For the environmental coalition, subsidised overfishing means environmental failure. (Photo: OCEAN2012)
OCEAN2012 asks for the elimination of fishing subsidies
Monday, May 14, 2012, 02:40 (GMT + 9)
Environmental coalition OCEAN2012 has sharply criticised what it refers to as “excessive” European Union (EU) fishing subsidies ahead of an EU Fisheries Council Meeting coming up in Brussels this week. Ministers will discuss how future subsidies should be used and how to arrive at sustainable fishing limits.
"Subsidised overfishing has meant subsidised environmental and economic failure. Healthy fish stocks could mean more fishing and more jobs,” said Ian Campbell, UK Coordinator for OCEAN2012. “We need to redirect our public taxes away from fuelling overfishing and towards restoring the EU's fisheries to their optimal levels, which in turn will increase their profitability.”
Subsidies cut the cost of fishing while increasing the capacity of fleets to catch fish.
He noted that 63 per cent of assessed stocks in EU Atlantic waters are overfished, 82 per cent of stocks are overfished in the Mediterranean and four out of the six stocks in the Baltic are as well – all due to poor decision-making based on short-term considerations.
This overfishing is costing the world economy at least EUR 3.2 billion a year, Campbell stated, yet in the last five years roughly EUR 13 billion of taxpayers’ money has gone to subsidise the EU fishing sector to increase the capacity of fleets, pay for modernisation, fuel, fees and scrapping.

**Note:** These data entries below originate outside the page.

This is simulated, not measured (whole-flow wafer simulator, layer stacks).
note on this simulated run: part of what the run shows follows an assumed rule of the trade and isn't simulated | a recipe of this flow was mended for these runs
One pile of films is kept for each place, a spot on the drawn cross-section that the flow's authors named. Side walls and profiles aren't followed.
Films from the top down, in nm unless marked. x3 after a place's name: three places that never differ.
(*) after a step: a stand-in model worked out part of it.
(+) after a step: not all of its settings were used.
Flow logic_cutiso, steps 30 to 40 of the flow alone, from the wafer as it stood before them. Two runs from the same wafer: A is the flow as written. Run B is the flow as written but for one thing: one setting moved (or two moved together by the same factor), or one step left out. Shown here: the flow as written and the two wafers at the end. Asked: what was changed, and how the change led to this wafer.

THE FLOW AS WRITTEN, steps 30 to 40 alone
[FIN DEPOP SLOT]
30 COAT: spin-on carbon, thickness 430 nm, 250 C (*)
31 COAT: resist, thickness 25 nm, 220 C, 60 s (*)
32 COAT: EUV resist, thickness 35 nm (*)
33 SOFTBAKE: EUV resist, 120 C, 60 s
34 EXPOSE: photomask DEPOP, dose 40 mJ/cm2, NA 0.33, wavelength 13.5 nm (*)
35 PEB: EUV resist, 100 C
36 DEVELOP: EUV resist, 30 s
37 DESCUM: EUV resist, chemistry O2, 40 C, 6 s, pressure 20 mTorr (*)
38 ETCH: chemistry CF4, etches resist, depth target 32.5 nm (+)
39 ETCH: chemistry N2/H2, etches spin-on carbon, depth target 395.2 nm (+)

"Governments at the table in Brussels must take this opportunity to rise to the challenge and tackle Europe's overfishing crisis head on, instead of arranging yet more industry handouts at the taxpayers’ expense," he added.
The coalition revealed some ways in which subsidies are leading to overfishing:
- Between 2000-8, public subsidies of EUR 33.5 million were used to modernise the fleet targeting endangered bluefin tuna;
- Annually about EUR 850 million in EU subsidies goes to support structural measures, including vessel modernisation, but less than EUR 50 million to support control and enforcement aid and less than EUR 50 million for scientific data collection;
- Several operators convicted of illegal fishing activities continue to benefit from these subsidies.
OCEAN2012 asserts that removing subsidies could increase profits for fishers, increase fish populations and improve marine ecosystems.